In order to add a moral impetus to abortion, pro-aborts have long sought evidence that unwanted children are disproportionately likely to be deviants as well as impoverished and poorly educated. The authors of the study in question conveniently “conclude that unwanted children are most likely to commit crimes as adults, and those most likely to give birth to unwanted children are teenagers, minorities and the poor. Those are also the people most likely to choose abortion, the study found,” reported the Sun. 

Canada’s Henry Morgentaler philosophized on this point late last year, saying that “fewer unwanted children are being born … the ones that get neglected, abused or brutalized. These are the children who when they grow up sometimes have this vengeance, rage and hatred in their hearts.”

In response to the current U.S. study, Douglas Baird, a University of Chicago law professor,  argues: “‘I would find this paper much more plausible if they found abortion affected education rates, unemployment rate’ and other aspects of society,” noted the Sun. The authors of the study are Steven Levitt, a University of Chicago economist, and John Donohue III, a Stanford University law professor.

In response to claims like these, lists have been put together by pro-lifers of the kinds of people who might have been aborted today, but who, because they lived despite their hardships, have contributed powerfully to the world. This scenario could well lead to abortion today: “The father is sick with sniffles, the mother has TB. They have 4 children.

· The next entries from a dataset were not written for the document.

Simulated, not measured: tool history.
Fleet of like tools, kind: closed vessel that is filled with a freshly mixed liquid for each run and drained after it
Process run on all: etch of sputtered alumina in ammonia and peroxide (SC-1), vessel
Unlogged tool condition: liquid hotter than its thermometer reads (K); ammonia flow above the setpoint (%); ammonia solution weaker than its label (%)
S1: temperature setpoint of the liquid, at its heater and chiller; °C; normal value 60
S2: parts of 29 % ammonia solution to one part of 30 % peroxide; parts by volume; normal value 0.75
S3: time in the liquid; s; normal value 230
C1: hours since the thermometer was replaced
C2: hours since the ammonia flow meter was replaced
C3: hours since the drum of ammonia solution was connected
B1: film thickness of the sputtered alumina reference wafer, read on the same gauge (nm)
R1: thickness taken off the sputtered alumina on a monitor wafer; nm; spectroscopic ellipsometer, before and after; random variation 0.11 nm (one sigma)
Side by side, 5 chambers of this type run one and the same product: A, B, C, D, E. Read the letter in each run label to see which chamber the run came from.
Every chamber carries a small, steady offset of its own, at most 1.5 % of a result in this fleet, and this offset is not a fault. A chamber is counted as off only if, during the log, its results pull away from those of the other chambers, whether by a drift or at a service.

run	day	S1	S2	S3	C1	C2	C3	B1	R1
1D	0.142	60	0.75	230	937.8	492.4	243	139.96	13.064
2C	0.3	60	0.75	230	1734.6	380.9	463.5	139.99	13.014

1st is blind, 2nd is dead, 3rd is deaf, 4th has TB. She finds she’s pregnant again.” Yet that fifth pregnancy produced Beethoven.  Then there is this scenario: “A teenage girl is pregnant. She’s not married. Her fiance is not the father of the baby, and he’s very upset.” That was the predicament of Jesus Christ’s mother, Mary. Then there’s the case of the very poor preacher and his wife who already have 14 kids. “Now she finds out she’s pregnant with a 15th.” Number 15 was John Wesley, one of the great Christian evangelists of the 19th century.